A bond is a loan. With a loan like a mortgage, the collateral is your house. With Bonds, the collateral is the full faith, credit and taxing authority of the State. Since the state is the one that issues the bonds – instead of borrowing from a bank, it borrows from whoever is willing to buy the bonds -- it’s kind of like a GoFundMe (if a GoFundMe that you have to pay back existed.) The state promises to pay the money back within a specified time and at a specific interest rate.
There are a few kinds of bonds that the state can use. General Obligation bonds are the ones that the “bonding bill” uses. Our constitution lists the purposes the state can spend G.O. bond proceeds on – most commonly, to “acquire and better” public land and buildings, and make other public capital improvements. If the expenditure doesn’t fall within a category specified in the constitution, you can’t spend bonding proceeds on it.
The state can’t use bonding for everything. They must be for a public purpose, specified in law, authorized in the constitution, and mature in not more than 20 years.
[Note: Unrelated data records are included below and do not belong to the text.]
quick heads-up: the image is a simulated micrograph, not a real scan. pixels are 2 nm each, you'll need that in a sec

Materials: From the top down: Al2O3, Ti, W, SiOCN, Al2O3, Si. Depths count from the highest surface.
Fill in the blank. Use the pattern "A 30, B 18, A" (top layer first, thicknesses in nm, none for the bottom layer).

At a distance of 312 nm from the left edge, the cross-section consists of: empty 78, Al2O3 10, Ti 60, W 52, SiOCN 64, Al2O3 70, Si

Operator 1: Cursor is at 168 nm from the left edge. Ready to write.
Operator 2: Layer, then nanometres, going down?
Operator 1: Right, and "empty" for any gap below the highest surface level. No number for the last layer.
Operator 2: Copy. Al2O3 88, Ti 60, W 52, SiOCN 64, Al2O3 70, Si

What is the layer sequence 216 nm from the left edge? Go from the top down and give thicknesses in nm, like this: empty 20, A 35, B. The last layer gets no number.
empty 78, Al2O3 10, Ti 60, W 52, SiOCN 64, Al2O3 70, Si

Capital project. A capital project, in general, is to acquire or improve fixed assets, such as land or buildings. The fixed asset must be long-lived; bond counsel has suggested that the useful life be at least ten years. The improvements must be substantial, extend the useful life or substantially increase the value of the fixed asset, and not be predictable or recurring (as repairs would be). For example, a study or planning is not capital in nature, but design work for a site-specific capital project is.
Publicly owned. Bonds issued under the capital improvements provision may only be for publicly owned projects, whether state or local. “Publicly owned” includes projects of the Minnesota Historical Society, but not projects owned by public radio, public TV, Indian tribes, the federal government, or private sewage systems even if they will serve the public. Three-fifths vote. A law to authorize the issuance of state G.O. bonds for capital improvements must be enacted with at least a three-fifths vote of the House and the Senate.